At a meeting in Beijing with a top official from North Korea's Workers' Party, Chinese President Hu Jintao reiterated his interest in maintaining close ties between the two countries. "We will carry on this tradition... boost strategic communication and coordination on key international issues and work for peace and stability on the Korean peninsula," state television quoted him as saying, according to the BBC.

The day before, while speaking with Kim Yong-il, the Korean Workers' Party director of international affairs, Chinese State Councillor Dai Bingguo called the alliance between the two countries a "precious treasure" and said China wanted to take their "friendly cooperation to new heights," according to Reuters. Mr. Dai also said that he expected North Korea under Kim Jong-un to "constantly score new successes in building a strong and prosperous country."

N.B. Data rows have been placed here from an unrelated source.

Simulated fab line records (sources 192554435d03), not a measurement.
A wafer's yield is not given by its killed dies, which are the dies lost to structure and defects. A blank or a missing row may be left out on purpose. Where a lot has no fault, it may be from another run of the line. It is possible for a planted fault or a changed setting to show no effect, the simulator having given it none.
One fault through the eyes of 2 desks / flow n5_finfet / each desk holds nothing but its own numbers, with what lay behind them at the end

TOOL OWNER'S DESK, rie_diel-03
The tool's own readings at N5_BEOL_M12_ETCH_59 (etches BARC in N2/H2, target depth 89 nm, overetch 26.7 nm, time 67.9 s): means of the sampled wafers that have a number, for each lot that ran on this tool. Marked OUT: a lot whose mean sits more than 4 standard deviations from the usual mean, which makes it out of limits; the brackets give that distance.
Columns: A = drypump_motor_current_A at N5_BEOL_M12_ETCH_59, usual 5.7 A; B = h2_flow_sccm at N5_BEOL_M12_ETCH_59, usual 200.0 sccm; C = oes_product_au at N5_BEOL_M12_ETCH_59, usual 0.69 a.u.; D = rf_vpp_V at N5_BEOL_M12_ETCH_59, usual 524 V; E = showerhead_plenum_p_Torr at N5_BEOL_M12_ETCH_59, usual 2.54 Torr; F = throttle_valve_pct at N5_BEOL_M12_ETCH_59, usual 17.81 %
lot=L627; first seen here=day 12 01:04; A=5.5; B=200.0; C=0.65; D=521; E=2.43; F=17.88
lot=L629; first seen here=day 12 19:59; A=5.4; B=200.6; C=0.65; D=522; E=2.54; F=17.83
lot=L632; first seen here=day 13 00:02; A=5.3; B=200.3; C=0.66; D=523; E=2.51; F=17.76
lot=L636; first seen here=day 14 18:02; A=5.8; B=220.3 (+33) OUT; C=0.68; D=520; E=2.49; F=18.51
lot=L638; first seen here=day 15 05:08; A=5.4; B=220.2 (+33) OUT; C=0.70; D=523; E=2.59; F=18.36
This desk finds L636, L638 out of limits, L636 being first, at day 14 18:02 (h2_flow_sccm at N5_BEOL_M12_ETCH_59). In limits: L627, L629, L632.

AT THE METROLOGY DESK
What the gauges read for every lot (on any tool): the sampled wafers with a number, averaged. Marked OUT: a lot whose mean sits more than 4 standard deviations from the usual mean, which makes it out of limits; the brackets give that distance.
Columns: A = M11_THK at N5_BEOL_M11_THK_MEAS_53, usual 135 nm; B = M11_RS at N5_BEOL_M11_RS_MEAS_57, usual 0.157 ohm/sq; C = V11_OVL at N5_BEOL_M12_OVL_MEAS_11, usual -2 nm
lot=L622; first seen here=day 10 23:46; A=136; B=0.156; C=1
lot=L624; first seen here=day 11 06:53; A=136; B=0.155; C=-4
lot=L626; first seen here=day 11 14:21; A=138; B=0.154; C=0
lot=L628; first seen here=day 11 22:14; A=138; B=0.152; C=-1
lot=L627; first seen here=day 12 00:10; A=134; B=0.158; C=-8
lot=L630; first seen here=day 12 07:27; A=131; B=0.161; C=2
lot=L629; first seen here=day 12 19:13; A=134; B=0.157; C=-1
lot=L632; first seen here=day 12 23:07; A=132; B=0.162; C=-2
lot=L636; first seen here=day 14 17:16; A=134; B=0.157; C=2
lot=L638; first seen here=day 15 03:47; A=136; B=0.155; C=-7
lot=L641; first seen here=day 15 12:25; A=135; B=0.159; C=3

Because of their close ties, China is considered the country with the most sway in North Korea, and it has made concerted calls for calm on the Korean Peninsula, but to little noticeable effect. Yesterday North Korea said it would "soon" take "unprecedented" action against the South Korean government and "reduce its target to ashes." It called for the death of the South Korean president at a rally last week, BBC reports.

But there is also concern in the international community, based on evidence that a Chinese company sold North Korea hardware used to transport missiles, that China is lax in its enforcement of sanctions intended to prevent North Korea from obtaining military and nuclear weapon equipment, The Wall Street Journal reports.